Bonding mode Balance-ALB stomps VM MACs

Bug #1098302 reported by liquidhorse
12
This bug affects 1 person
Affects Status Importance Assigned to Milestone
linux (Ubuntu)
Invalid
Medium
Unassigned

Bug Description

This issue was fixed in the 3.8 kernel series; I have backported the appropriate patch (as directed by the netdev kernel list) to the 3.0 kernel and it worked successfully on several machines. I have built but NOT tested this patch against 3.2 and 3.4 kernels. The patch appears to require minor modification for inclusion in the 3.7 kernel series. The issue resolved is as follows:

This issue affects (at the least) virtual machines running under KVM and using bridging to connect to a network, when that bridge communicates over a bond using mode-6 (balance-alb). To replicate, configure a bond of 1 or more adapters with mode-6 and bridge over that bond. Configure a virtual machine (in my instance, I used KVM) to place its vnet adapter under the same bridge. With the VM running, ping the virtual machine from a remote host and check the ARP cache on the remote host. You will find that the MAC reported for the virtual machine will not be its configured MAC, but the MAC of one of the bond's slaves. This causes intermittent and significant connectivity losses (both to and from the virtual machine).

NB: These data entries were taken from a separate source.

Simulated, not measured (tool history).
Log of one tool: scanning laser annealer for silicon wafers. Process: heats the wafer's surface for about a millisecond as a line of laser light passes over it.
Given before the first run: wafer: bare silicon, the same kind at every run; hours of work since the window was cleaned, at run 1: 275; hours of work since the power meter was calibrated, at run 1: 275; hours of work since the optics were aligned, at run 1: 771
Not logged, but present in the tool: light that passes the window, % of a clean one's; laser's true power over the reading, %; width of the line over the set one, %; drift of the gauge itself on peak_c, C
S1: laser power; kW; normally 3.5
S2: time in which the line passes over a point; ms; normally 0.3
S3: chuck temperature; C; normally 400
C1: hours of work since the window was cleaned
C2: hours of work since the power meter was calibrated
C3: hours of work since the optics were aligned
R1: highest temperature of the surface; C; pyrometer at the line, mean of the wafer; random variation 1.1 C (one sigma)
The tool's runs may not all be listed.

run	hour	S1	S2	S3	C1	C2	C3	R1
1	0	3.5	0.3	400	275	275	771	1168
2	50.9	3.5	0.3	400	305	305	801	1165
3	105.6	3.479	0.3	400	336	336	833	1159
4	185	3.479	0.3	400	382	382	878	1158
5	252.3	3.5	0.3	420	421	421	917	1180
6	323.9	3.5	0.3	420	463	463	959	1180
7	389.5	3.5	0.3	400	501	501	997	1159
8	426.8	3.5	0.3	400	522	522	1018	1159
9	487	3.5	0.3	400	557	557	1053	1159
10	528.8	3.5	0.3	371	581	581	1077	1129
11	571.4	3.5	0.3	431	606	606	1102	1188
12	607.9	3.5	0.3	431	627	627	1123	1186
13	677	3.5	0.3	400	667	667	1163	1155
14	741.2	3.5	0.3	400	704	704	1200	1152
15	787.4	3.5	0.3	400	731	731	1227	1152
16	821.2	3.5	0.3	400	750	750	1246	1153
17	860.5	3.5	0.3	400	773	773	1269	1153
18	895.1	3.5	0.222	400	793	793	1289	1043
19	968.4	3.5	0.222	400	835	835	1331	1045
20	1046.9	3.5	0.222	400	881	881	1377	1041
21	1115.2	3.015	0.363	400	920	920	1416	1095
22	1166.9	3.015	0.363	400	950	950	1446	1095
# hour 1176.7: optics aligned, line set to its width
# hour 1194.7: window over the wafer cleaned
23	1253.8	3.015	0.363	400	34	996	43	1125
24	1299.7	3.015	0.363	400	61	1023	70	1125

The patch modifies the balance-alb bonding driver to leave non-local MACs unmodified. After application, a repeat of the above test should result in the virtual machine's correct MAC being reported in the ARP cache of the remote host.

Revision history for this message
liquidhorse (liquidhorse) wrote :
Revision history for this message
Brad Figg (brad-figg) wrote : Missing required logs.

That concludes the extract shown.